CPP Investments, Canada’s largest pension investment company, has been investing in India since 2009 and had approximately $20 billion in net assets in the country as of March 31, making it one of the largest foreign institutional investors in the market.
This investment builds on CPP Investments’ extensive commitment to digital infrastructure. The pension fund said it has been investing in the data center sector since 2017 and has built a portfolio of assets and joint ventures across major markets around the world.
Sridhar Pinnapureddy, Founder and CEO of CtrlS, said the partnership will expand CtrlS’s capabilities and help build an infrastructure tailored to AI workloads.
The CPP-CtrlS deal is the latest in a series of investments targeting India’s data center sector. Earlier this month, Blackstone-backed AirTrunk announced it would invest $30 billion to build 5 gigawatts of data center capacity in India by 2030. Meanwhile, Mehta last week partnered with Reliance Industries to build a 168-megawatt AI-enabled data center in the western state of Gujarat.
New Delhi is seeking to position India as a global hub for digital infrastructure through a range of policy measures, including tax exemptions for foreign cloud providers on services sold abroad until 2047, provided they run workloads from data centers located in India.
Indian conglomerates are also accelerating their expansion plans to take advantage of this opportunity. Adani Group and Tata Consultancy Services are among the companies that have announced large-scale data center projects aimed at supporting AI and cloud workloads. In 2023, CtrlS announced plans to invest $2 billion over six years to expand its data center footprint across India.
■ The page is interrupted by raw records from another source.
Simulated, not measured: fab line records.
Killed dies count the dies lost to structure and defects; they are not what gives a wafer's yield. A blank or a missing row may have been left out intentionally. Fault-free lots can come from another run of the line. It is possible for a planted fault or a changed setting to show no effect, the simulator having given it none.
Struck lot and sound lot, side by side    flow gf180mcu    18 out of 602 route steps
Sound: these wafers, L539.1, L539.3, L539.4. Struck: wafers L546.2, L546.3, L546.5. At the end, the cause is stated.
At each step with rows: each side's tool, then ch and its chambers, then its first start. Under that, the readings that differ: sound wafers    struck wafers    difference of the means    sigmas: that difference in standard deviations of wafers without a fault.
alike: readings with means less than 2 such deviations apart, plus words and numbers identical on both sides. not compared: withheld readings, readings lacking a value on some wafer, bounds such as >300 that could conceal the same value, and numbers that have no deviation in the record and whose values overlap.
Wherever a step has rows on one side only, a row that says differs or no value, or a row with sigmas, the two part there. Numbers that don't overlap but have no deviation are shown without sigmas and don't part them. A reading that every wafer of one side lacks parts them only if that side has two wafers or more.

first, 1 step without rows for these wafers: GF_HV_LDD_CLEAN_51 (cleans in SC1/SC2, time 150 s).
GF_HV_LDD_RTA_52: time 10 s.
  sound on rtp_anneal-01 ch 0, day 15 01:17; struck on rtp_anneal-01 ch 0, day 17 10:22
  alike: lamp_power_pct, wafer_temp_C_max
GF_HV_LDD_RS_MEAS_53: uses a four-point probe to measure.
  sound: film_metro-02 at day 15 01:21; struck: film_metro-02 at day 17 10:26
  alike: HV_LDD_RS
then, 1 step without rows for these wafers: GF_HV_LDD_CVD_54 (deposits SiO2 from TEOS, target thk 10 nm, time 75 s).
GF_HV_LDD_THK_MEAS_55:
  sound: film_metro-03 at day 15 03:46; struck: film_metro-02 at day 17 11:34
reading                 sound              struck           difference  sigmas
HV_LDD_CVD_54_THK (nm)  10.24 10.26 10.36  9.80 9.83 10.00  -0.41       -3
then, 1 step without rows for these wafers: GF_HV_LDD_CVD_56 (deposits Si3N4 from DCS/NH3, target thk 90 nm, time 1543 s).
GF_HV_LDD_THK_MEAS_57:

India’s growing role in AI infrastructure has yet to be matched by similar advances in the development of frontier AI models. Although the country has several startups, such as Sarvam, that are building their own AI models, much of the underlying AI technology used by Indian companies continues to come from American companies.
Rapid construction of data centers is also expected to increase pressure on power and water resources, highlighting some of the challenges that may come with India’s ambitions to become a major AI infrastructure hub.